A few weeks back, the Washington Post wrote that Democratic frontrunner Barack Obama is running on a "platform of hope and change." Which is true enough--if by "hope and change" the Post actually means "despair and a change for the worse." That is certainly the case, anyway, when it comes to Obama's recent arguments against the North American Free Trade Agreement (NAFTA) and free trade more generally.
Campaigning in Wisconsin, Ohio, and Texas, Obama touted his opposition to NAFTA and pledged to "renegotiate" the 1993 treaty between the United States, Mexico, and Canada that established the largest trading bloc in the world. It was, of course, a president from Obama's party, Bill Clinton, who signed NAFTA into law over opposition from trade unions and protectionists in the Democratic Congress. But that was then. During last week's Democratic presidential debate, Obama went so far as to say that, as president, he would use "the hammer" of a "potential opt-out" to "ensure that we actually get labor and environmental standards that are enforced." His opponent, Hillary Clinton, agreed completely. One of her husband's signal achievements is now just a bag of sand to jettison from her deflating balloon.

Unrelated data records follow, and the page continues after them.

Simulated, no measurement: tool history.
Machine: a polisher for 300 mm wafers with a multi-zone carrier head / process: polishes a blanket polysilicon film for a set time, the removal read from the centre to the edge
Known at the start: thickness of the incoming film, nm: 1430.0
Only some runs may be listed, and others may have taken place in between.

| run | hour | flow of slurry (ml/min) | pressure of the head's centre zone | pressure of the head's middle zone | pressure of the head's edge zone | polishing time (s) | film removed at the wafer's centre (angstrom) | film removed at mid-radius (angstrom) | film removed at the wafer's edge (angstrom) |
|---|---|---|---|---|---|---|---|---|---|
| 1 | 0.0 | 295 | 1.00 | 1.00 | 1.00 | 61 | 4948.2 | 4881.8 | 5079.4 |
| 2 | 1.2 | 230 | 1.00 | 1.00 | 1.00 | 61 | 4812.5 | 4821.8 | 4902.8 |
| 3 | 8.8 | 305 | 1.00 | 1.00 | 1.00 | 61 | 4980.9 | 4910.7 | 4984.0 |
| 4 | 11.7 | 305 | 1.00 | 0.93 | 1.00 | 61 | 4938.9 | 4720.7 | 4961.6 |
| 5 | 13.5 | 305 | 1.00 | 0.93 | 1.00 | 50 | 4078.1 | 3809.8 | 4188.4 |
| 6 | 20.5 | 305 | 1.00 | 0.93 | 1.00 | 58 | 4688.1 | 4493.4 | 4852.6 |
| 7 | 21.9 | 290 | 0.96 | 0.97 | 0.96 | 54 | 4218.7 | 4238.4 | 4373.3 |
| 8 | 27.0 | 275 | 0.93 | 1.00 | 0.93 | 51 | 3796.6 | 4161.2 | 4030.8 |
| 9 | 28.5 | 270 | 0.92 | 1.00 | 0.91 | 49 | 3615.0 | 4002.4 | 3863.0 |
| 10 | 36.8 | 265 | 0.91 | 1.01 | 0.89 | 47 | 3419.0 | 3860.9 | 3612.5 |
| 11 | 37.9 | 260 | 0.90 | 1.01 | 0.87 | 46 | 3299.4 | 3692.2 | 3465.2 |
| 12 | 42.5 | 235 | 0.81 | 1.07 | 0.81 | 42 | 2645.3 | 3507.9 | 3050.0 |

Obama claims that NAFTA was "oversold" and vows to "stand firm" against similar agreements that "undermine our economic security." The American worker deserves nothing less, we are told. But the American worker actually deserves a great deal more: He deserves a forthright explanation of the tangible benefits of free trade. Even Senator Change-We-Can-Believe-In knows these benefits are real.
Obama has explained in the past that it is "not realistic to expect to renegotiate NAFTA" and that Americans "benefit enormously from exports and so . . . have an interest in free trade that allows us to move our products overseas." In a John Kerry-like straddle, he acknowledged in 2005 that a trade deal modeled on NAFTA--the Central American Free Trade Agreement (CAFTA)--was "probably a net plus for the U.S. economy" . . . before voting against it.
That vote may be seen as the beginning of his turn toward protectionism. The way Obama tells it, however, he has borne witness to the chaos wrought by free trade for some time--a quarter century, in fact. "When I first moved to Chicago in the early '80s," he said last week, "I saw steelworkers who had been laid off of their plants," painful evidence that the "net costs of many of these trade agreements, if they're not properly structured, can be devastating." What trade agreements Obama blames for 1980s deindustrialization, he did not say; NAFTA was far off in the future when he showed up on the South Side. And President Reagan had in fact imposed steel tariffs to protect U.S. makers. Productivity gains resulting from improved technology were, however, allowing fewer workers to produce more steel.
More likely, once the son-of-a-millworker dropped out of the Democratic contest, the friend-of-the-steelworkers saw an opening and seized it.
And so it was that Barack Obama--Columbia '83, Harvard Law '91--became a populist. His rhetoric is increasingly heated. In a "major economic address" in Janesville, Wisconsin, on February 13, Obama said that "decades of trade deals like NAFTA" included "protections for corporations and their profits," but none for "our workers," who have "seen factories shut their doors and millions of jobs disappear." In Youngstown, Ohio, on February 18, Obama said "NAFTA didn't put food on the table." On February 24, in Lorain, Ohio, he said "one million jobs have been lost because of NAFTA, including nearly 50,000 jobs" in the Buckeye State.